Robert Robb, The Republic | azcentral.com3 p.m. MST March 18, 2016
The reaction to Secretary of State Michele Reagan’s campaign finance law rewrite is overwrought, particularly the accusation that it reduces disclosure for dark-money groups.
What disclosure? The dark-money scolds routinely complain that existing disclosure laws are toothless. And, in terms of forcing disclosure of campaign contributors who prefer to remain anonymous, they are.
Existing law requires registration and reporting of contributions if the “primary purpose” of a group is “influencing the results of any election.” Dark-money groups claim that their primary purpose is otherwise or that the money they spent was issue advocacy, not to influence an election.

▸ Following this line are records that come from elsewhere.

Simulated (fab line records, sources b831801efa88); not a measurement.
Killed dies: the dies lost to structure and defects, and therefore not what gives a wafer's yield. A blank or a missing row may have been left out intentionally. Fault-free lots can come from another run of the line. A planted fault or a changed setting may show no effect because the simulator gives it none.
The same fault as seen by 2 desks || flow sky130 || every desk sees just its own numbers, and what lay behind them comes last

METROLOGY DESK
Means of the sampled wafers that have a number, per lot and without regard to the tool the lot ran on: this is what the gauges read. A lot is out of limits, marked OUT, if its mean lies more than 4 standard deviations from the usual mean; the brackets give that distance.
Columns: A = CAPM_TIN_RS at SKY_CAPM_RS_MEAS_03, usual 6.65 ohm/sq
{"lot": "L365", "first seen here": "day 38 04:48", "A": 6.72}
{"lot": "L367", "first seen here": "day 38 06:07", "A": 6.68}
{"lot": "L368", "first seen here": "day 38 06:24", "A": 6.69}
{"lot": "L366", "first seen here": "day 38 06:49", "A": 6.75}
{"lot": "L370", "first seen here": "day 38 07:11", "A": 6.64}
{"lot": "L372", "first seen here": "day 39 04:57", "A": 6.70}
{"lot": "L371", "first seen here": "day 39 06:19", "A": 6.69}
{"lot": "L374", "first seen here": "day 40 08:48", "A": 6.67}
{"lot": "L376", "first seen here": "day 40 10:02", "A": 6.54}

And if they register and report, funding sources are nested so the only contributions disclosed are from other innocuous sounding organizations.
Federal laws and regulations limit the amount of political activity nonprofits can engage in. They have to mostly do other stuff. The Reagan reform would deem conforming federal nonprofits not to have the primary purpose of influencing an election under Arizona law.
This is what lawyers call a bright-line test, something that can be determined without subjective judgment.
Bright-line tests are good in campaign laws. There should be more of them.
The Reagan reform is a dark-money sideshow. The real problem is that no one has yet figured out how to craft a law that would actually force the disclosure of contributors who prefer to remain anonymous.
If anyone ever makes that breakthrough, that will be the time to beat the drums for dark-money disclosure reform.
The Reagan rewrite, however, is intended to clean up existing law, not blaze new ground. While awaiting such a breakthrough, the proposed bright-line test for “primary purpose” is a defensible clarification.